Bosch is talking to potential advisers about the possibility of making an offer for Whirlpool, which has a market capitalization of about $4.8 billion, one of the sources said.
The sources said it was not certain whether an offer would be made, and asked not to be identified as the matter is confidential.
A spokeswoman for Bosch and Whirlpool said the companies do not comment on “market rumours”. Shares of the US company rose 12.7% in early trading after the Reuters report.
The acquisition of one of the world’s largest white-goods manufacturers will significantly boost Bosch’s home appliance business at a time when competition from Asian rivals is increasing.
Whirlpool has been undergoing a major restructuring in recent years, which has seen its European business folded into a new company controlled by Turkish rival Arcelik and divested of its Middle Eastern and African businesses.
“A potential acquirer can believe in the potential for some future recovery with the right multi-year timeframe and macro backdrop,” said RBC Capital Markets analyst Michael Dahl.
Dahl added that Whirlpool is facing “significant challenges” due to the depressed spending environment.
The potential takeover comes as the world’s largest automotive supplier Bosch is mulling an acquisition to grow its unit that makes large home appliances.
The deal for Whirlpool, whose brands include Ariston, Hotpoint, Ignis and Privilege, will rank among the largest announced deals for a German industrial group.

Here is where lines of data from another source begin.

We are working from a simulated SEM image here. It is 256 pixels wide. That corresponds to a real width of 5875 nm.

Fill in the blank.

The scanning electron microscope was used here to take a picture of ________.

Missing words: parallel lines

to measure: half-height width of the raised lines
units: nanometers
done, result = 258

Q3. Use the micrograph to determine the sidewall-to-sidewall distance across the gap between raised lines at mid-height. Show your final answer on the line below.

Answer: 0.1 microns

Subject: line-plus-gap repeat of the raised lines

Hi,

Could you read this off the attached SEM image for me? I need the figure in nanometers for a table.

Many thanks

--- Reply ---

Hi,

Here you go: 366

Reuters reported in March that Bosch was among industrial companies vying to acquire more than $6 billion worth of heating and ventilation assets from Johnson Controls International in the US.
Bosch CEO Stefan Hartung told German business daily Handelsblatt in May that the company is eyeing some major acquisition targets, and that it does not rule out entering into new business areas or global deals.
It told reporters in early June that the group was open to listing some of its divisions on the stock market as it explored financing options for the deal. He did not say which departments.
Whirlpool, a household name known for its large appliances like washing machines and refrigerators, has aimed to expand its customer base in recent years by expanding into smaller appliances like espresso machines and other kitchen gadgets as it grapples with slowing growth.
The Michigan-based company recently said it would cut about 1,000 jobs in an effort to boost profit margins.
Longbow Research analyst David McGregor believes Whirlpool could support a bid at the right price.
Whirlpool has lost nearly 50% of its market value in the past two years. Its Swedish rival Electrolux is down 35% over the same period.
Electrolux shares rose following the report and were trading up about 4.5% at 1040 GMT.